The Tucson Symphony Orchestra will open its 2016-17 season this weekend with “Classic Gershwin,” a performance featuring works created and influenced by American composer George Gershwin and his travels around the world.
The season opening will be the first to be conducted by new TSO music director José Luis Gomez and will feature guest soloist Joyce Yang on piano.
Yang is a highly praised and immensely successful pianist who has played with some of the most prestigious symphonies around the world. This weekend, she will share her talents with TSO.
The music of “Classic Gershwin” is culturally diverse and technically intense. With very little time for the orchestra to practice as a group, each musician in the TSO has spent countless hours preparing for each performance on his or her own.
“We’ve refined the art of learning music quickly and performing music quickly,” said Lauren Roth, TSO’s concertmaster for the season and an assistant professor of violin at the UA. “Any given program we will begin rehearsing towards the beginning of that week.”

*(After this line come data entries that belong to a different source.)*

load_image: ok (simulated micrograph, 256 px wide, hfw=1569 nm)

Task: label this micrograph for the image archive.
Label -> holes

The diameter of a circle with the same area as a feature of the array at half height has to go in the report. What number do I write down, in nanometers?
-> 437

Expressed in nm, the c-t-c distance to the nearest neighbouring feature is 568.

As TSO concertmaster, Roth functions as the leader of the instrumentalists in the orchestra and as a liaison between Gomez and the orchestra. Roth is looking forward to “Classic Gershwin” and presenting the audience with a mix of well-known pieces and more obscure works.
“It’s a nice program in that I think there’s something for everyone,” Roth said. “Anyone who is even well-versed in orchestral repertoire will be able to learn something.”
The program is a celebration of music through the lens of one composer’s travels around the world and aims to kick off the TSO season with energy and excitement.
“It’s kind of a big traveling journey in between all the programs,” Gomez said. “It’s just about how wonderful the music is internationally as a universal language.”
The program begins with a lesser-known composition from Gershwin titled “Cuban Overture.” Influenced by the rich culture the composer was exposed to during a trip to Havana, Cuba, this piece features many Latin American elements.
“It’s his vision of all the rhythms of Latin America,” Gomez said. “It embarks in the classic Gershwin composer style [and shows] how well he was influenced by the music of other places.”
Following Gershwin’s take on Latin-American music, TSO will perform “Chôros No. 6,” a piece by Brazilian composer Heitor Villa-Lobos.
Villa-Lobos was an immensely popular composer in the early 1900s in Brazil and found inspiration in the traditional folk music he heard there. He remains extremely well-known, even today, and has created over 2,000 works of music throughout his lifetime.
Gomez wanted to include Villa-Lobos’ “Chôros No. 6” in the concert not only because it paired well with “Cuban Overture,” but also to begin his effort to bring more Latin American music to the TSO and the concert-going community of Tucson.
“I’m very keen for [the audience] to enjoy the new piece that I’m including because that’s part of my vision with the orchestra,” Gomez said.
Gomez said he hopes these new different musical styles will provide routine concert attendees with a fresh perspective, as well as entice other parts of the community to come experience what TSO has to offer.
After intermission, Yang will perform “Concerto in G major for Piano and Orchestra” by Maurice Ravel. The French composer was inspired by Gershwin’s style — after the two met in France, he incorporated elements of the popular American jazz movement into his music.
Gershwin’s “An American in Paris” will conclude the night and bring the audience on a journey to 1920’s France. Gershwin met Raval in the romantic city and Raval introduced him to French music and culture, inspiring the piece that was ultimately adapted into a film and musical.
Tickets for “Classic Gershwin” can be purchased online at the TSO website and are between $30 and $86, or students with a valid ID can purchase rush tickets for $10 during the hour before the concert begins.